For example, given the program:

fun foo x =
    let fun add y = x + y
    in  add 5.0 end

where we want to lift the function add. Our first attempt might be to transform the program into something like (refactoring is a source code to source code transformation):

fun add x y = x + y
fun foo x = add x 5.0

However, this might not compile with every SML compiler. It depends on how much local context the compiler uses to resolve overloading.

Moscow ML compiles the transformed program above just fine. But Moscow ML complains about the following version:

fun add x y = x + y;
fun foo x = add x 5.0

Notice the extra semi-colon after the declaration of add.

Update 2005-12-22:
Just for good messure. Here is one possible result of refactoring with necessary type information:

fun add (x : real) y = x + y;
fun foo x = add x 5.0

I believe that only captured variables needs to be typed.
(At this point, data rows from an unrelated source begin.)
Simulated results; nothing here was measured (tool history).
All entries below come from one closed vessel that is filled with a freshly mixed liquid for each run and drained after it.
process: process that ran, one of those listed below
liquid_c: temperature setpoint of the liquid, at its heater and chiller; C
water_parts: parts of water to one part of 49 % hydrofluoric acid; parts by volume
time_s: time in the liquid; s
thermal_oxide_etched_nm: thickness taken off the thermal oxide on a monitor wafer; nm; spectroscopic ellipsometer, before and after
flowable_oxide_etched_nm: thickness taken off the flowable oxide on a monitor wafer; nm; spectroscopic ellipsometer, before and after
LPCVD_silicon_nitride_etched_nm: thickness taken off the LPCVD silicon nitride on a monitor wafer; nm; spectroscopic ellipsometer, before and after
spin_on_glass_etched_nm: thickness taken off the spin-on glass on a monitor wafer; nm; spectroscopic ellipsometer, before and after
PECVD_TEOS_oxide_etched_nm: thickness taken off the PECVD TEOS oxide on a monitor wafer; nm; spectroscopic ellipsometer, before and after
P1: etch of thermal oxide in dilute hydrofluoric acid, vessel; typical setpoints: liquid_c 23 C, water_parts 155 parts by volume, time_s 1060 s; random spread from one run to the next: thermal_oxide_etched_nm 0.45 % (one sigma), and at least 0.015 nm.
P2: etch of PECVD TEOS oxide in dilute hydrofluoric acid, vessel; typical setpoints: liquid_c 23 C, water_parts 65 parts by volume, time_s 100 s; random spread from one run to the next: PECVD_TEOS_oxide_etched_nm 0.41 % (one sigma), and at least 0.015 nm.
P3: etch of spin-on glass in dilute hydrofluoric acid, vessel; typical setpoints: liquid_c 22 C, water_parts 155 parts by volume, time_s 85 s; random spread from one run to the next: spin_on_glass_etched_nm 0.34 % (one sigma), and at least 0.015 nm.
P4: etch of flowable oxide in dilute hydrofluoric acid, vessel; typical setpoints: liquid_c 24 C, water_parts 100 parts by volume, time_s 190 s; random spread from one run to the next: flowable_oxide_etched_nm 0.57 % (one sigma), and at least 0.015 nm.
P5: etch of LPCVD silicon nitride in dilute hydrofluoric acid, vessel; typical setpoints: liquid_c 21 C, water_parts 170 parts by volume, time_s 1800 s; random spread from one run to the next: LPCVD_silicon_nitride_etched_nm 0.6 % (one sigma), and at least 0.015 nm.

Also note, that overloading is not the only problem. It is possible to construct a similar example using records, but I’ll leave that to the reader (unless there is a popular and desperate demand, then I can provide an example).

Yesterday, I discussed with some students who are implementing an SML plug-in for eclipse, whether types are necessary for a lambda-lifting refactoring for SML.

So today’s quiz is simply: Are types necessary for lambda-lifting refactoring in SML? Why/Why not?

Remember, the refactoring works on valid SML programs, and after the transformation the program should still be valid.

Example:

fun foo x =
    let fun bar y = (x,y)
    in bar x end

is transformed/refactored to

fun bar x y = (x,y)
fun foo x = bar x x

I’ll give the answer tomorrow.

SQLite for Moscow ML

Stop The Press! Henning has started to make a binding of SQLite for Moscow ML. This absolutelly great news. I’m looking so much forward to play with this binding (hint, hint, Henning).

At work we are using SQLite with great success. I think that SQLite fills an important, but somewhat overlooked, niche: a small, efficient, and easy to embed relational database with fairly complete support for SQL.

I hope that Henning plans to relase it under a license, so that it might be possible to use the binding in a closed source program…

Together with mGTK this binding will open up lots of interesting possibilities. For instance, Henning talked about using the binding for poking into the Beagle database. Nifty stuff.

Update 2005-01-28:Henning has given me access to his darcs repository for the binding.

mGTK pre-release 0.93

Tonight Henning and managed to make a release of mGTK. We call it a prerelease becase we have not written any documentation, the release has only been tested on my laptop (running Debian Sarge/Sid), and we have not made a Windows port yet. Still, now you can download it from Sourceforge and play with it.

Michael claims that he does not have an editor that can handle Unicode.

Thus, Henning and I whipped up an editor using mGTK that can handle Unicode. Oh, and did I mention that you can it compile with either Moscow ML or MLton without changing the source?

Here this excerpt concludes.